A variety of agricultural and food-related technologies were developed in the Middle East during the Medieval Period and introduced by means of trade through the Mediterranean as well as by conquest – or as part of the Crusaders contact with the region.
A previous blog discussed the introduction of sugar from the Middle East into Europe. Perfumes and rosewater were also produced and exported to Europe, as briefly explained in the following entry from The History of Science and Technology in Islam.
According to some historians of perfumes, the Arabs became for several centuries the perfumers of the world… It is reported that among the many presents of Harun al-Rashid to Charlemagne were several types of perfumes.
Forbes, the historian of technology, says that only with the coming of the golden age of Arab culture was a technique developed for the distillation of essential oils. By distilling their favourite flower, the rose, the Arabs succeeded in extracting from it a perfume that is still a favourite all over the world – rose water. Rose water came to Europe at the time of the Crusades.

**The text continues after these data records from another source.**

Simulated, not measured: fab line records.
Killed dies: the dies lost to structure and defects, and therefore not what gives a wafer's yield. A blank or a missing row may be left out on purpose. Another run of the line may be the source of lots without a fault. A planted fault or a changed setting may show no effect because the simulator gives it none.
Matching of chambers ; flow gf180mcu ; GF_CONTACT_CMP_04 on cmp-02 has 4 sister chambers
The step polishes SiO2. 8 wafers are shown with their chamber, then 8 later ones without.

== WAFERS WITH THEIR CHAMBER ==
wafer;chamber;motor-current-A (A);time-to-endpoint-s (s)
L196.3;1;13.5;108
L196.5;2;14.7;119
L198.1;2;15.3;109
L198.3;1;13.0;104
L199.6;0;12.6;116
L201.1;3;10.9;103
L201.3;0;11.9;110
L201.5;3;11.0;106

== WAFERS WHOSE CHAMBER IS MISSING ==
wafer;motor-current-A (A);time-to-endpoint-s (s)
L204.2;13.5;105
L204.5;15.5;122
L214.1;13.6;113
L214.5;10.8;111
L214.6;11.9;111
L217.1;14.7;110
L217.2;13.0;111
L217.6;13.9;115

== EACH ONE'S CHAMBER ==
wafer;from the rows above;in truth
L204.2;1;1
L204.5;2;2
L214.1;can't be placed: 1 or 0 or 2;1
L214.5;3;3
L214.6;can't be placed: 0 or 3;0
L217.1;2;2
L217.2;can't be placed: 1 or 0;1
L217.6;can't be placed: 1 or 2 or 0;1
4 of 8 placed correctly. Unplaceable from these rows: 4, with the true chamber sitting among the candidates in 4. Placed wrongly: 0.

Damascus was famous for its rose-water. We have detailed descriptions in the literature of rose-water distillation installations in Damascus. It was exported to several countries including Europe.
According to Arab geographers, rose water was distilled also in Jur, and in other towns in Fars. The rosewater of Jur was the best quality and it was exported to all countries of the world including: the Rum (Byzantium), Rumia (Rome) and the lands of Firanja (France and Western Europe), India and China.